Batterylife Activator Reviewed
Daniel Rutter writes "Slashdot chewed over the BatMax Battery Life Booster - a nanotechnomagical sticker that's meant to rejuvenate lithium ion batteries - a while ago. Now I've reviewed the strikingly similar Batterylife Activator, and subjected it to actual empirical testing, with automated datalogging and everything. The results confirmed my original suspicion -- that the local Batterylife branch made a serious error of judgement when they decided to send me their product."
Actual tests of batteries always show that the cheapest batteries are the best value for money, in terms of watt hours per dollar.
Oh well, what the hell...
I hadn't noticed, until your post made me go back to look, that it was Dan's Data - the source of one of the best reviews I've ever read...
...of a kitten. Even compares it against a puppy, a baby, and a new video card - kitten wins, of course ;)

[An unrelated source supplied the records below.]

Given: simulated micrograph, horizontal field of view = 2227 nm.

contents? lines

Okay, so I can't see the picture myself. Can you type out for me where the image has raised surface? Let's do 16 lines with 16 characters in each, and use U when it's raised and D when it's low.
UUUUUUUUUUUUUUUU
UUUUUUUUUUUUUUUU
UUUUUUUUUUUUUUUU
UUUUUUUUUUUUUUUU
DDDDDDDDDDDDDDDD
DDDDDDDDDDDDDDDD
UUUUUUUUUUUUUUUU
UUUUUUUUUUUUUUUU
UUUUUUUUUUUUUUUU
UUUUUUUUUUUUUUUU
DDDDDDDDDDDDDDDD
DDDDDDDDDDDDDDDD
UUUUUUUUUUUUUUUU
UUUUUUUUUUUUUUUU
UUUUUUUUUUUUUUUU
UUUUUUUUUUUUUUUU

http://www.dansdata.com/kitten.htm
PigPog.
http://www.bit-tech.net/review/395
Assuming, for the sake of argument, that the Activator doesn't work, how come so many people say that it does?
It's very simple, really. Placebo effect and confirmation bias. These things drive all manner of quackery (naturopathy, chiropractic, acupuncture, etc.) and other pseudoscience. Confirmation bias is particularly powerful here as people don't want to admit they're stupid enough to have been duped into buying an overpriced sticker, even though they are.
Except that, if he used two batteries, then he can't compare the results of the batteries to each other. Using two different batteries, you are introducing a much larger amount of experimental error than serial tests of the same battery. Can you guarantee that the internal chemistries of two old batteries will cause them to perform in *exactly* the same manner? The differences he saw in the runs were very small, less than a standard deviation (at least it looks like it to me, I wish he'd done some statistical analysis).
As I said in another comment, he didn't even hold the charge times constant. His test was completely useless. This review doesn't help show the sticker is useless.
You misunderstand how LiI batteries work. As you say, I did a run with the battery after it'd been sitting uncharged in my camera bag for N weeks, then I gave it an overnight charge before testing again, then I charged it again right after that run - which presumably accounted for its not-so-good third-run result.
I gave the battery a decent chance to recover from its 10 cycles before doing the final, "Activatored", test, which is (again presumably) why it did reasonably well - in fact, just as well as you'd expect if the sticker were just, um, a sticker.
The important point here is that overnight charging of a LiI battery should be no better than shorter "full" charging, because LiI chargers pump lots of current into the battery in constant current mode over a relatively short time, then tail off in constant voltage mode, then sit and do nothing - no trickle charge. It's plausible that a LiI charger will report a full charge before the constant voltage mode is quite complete, but that mode will _not_ take more than an hour or two. Any further benefit is solely due to giving the battery time to rest and cool down.
There is no mystery about the Casimir effect. It was predicted on the basis of electromagnetic theory and experimental results confirm it. Google will give you plenty of pages explaining it.
As explained in the article (you did read it, right?), there are serious variations in mobile phone power consumption, even on a phone that's sitting in one spot. They may average out. They may not.
Power consumption into an identical load is a constant. Li-Ion charge and discharge curves are known quantities that Dan explains fairly well. Yes, you'll see variation based on time in "trickle" mode and "rest" time between charges, but that'll be of the order of 1%. This product claims to extend a Li-Ion battery's life by ~40%. His data don't show that.
I'll grant he didn't use the device for it's "intended purpose", but since it's the same technology as the stated purpose and the manufacturer's claims indicate it should work on any Li-Ion battery, don't defend sloppy marketing practices simply because you have a preconceived notion of what the experimenter's beliefs are.